I noticed during meringue-making that my pastry bag skills have improved exponentially. This is rather intriguing since, until Tuesday, we hadn’t worked with them, and I personally hadn’t touched one since I was festooning a cake back in September. The only explanation I can come up with is that the pastry bag is simply a large, friendly cornet. As I may have implied at some point, cornet work is not something that I would highlight on my résumé. Somehow, though, the motions you make with a pastry bag just seem like easier-to-control versions of the same work we’ve been “performing” with those spiteful little paper cones. I suppose it’s akin to the difference between painting a fence and painting delicate facial features on a creepy porcelain doll that will probably just end up in an attic somewhere.
We investigated different techniques for creating our eggy masterpieces, my personal favorite of which is the Swiss method. It differs from the classic, or French, method, wherein one merely adds sugar to egg whites at appropriate times as they’re mixing. In the Swiss variety, the sugar is added at the beginning, to the completely unbeaten egg whites. The whole mess (and believe me, that’s just how it ends up) is then put in a bowl over simmering water, until all the sugar is melted and the whites are hot (but not, obviously, coagulated). The mixture is then beaten for quite a while, until it’s too cool to melt butter. It becomes extraordinarily glossy and very bright white – it’s positively gorgeous. Oh, and if you’d like to add butter, now’s the time. And don’t be shy. The major advantage of the Swiss is that it’s extremely stable. So much so, in fact, that if you keep adding butter until the egg whites and sugar seem more an afterthought than actual main ingredients, you wind up with Swiss meringue buttercream. This is exactly what we did, and, as noted above, we treated ours to a short but effective holiday in Puerto Rico.

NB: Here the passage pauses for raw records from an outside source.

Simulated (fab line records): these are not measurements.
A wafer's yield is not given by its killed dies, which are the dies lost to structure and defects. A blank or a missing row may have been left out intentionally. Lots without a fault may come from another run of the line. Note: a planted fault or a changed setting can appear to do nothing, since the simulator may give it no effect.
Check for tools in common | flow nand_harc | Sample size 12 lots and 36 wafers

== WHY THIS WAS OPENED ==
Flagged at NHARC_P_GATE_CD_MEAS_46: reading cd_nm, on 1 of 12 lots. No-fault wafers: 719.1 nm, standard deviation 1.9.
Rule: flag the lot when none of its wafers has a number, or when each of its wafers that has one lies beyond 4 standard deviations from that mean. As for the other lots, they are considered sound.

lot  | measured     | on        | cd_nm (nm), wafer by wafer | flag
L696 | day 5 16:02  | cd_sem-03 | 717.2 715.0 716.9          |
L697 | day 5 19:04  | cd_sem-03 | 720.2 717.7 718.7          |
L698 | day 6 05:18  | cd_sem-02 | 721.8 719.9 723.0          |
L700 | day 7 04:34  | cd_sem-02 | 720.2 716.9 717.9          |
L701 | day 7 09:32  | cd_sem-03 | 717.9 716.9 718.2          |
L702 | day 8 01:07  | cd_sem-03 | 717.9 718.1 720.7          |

On Day 10, we took our first step inside the wide borders of the land of soufflés. Our first foray involved the flourless variety. Apart from accommodating sufferers of wheat-allergies, there is very little reason to make a flourless soufflé. The main reason they do get made, I suspect, is that the name sounds very fancy because about ten years ago every restaurant started putting flourless chocolate cake on its after-dinner menu. That particular dessert is now known for its richness, a lush medium in which excellent chocolate can be served without starch mitigating its texture or flavor. Soufflés crafted with no flour do puff up quite beautifully. However, the only thing holding all those tiny bubbles so wide open is the heat of the air inside them. There is approximately a one-minute window in which the soufflé must be removed from the oven, plated, picked up, served, and at least partially eaten, so that the person dining on it can remain convinced that his spoon was the thing that finally did it in. It must be a terribly practical menu item in busy restaurants with service staff paid nearly five dollars an hour. Even in the unlikely event that you actually receive your soufflé in time, as soon as you’re a few bites in, the portion you haven’t gotten to will have collapsed on itself. The reason a well-made soufflé is so exquisite is that it can carry forth a voluptuous richness, while remaining ethereally light in substance. I find it slightly upsetting when three quarters of it turns into an underbaked brownie.
Out of the flourless marathon, however, did come a lovely bit of strawberry soufflé, which I first read about in one Babar book or another, nearly three decades ago, and of which I’ve been dreaming ever since. It did not disappoint; it evanesced on the tongue, and was only slightly sweet. The team that turned it out nailed the texture; the egg wasn’t so much eggy as it was creamy, and we all know what creaminess does for strawberries. Before I give this soufflé too much credit, let me state that I stood, spoon at the ready, as it was pulled from the oven, and only partook of it within the first minute of its existence.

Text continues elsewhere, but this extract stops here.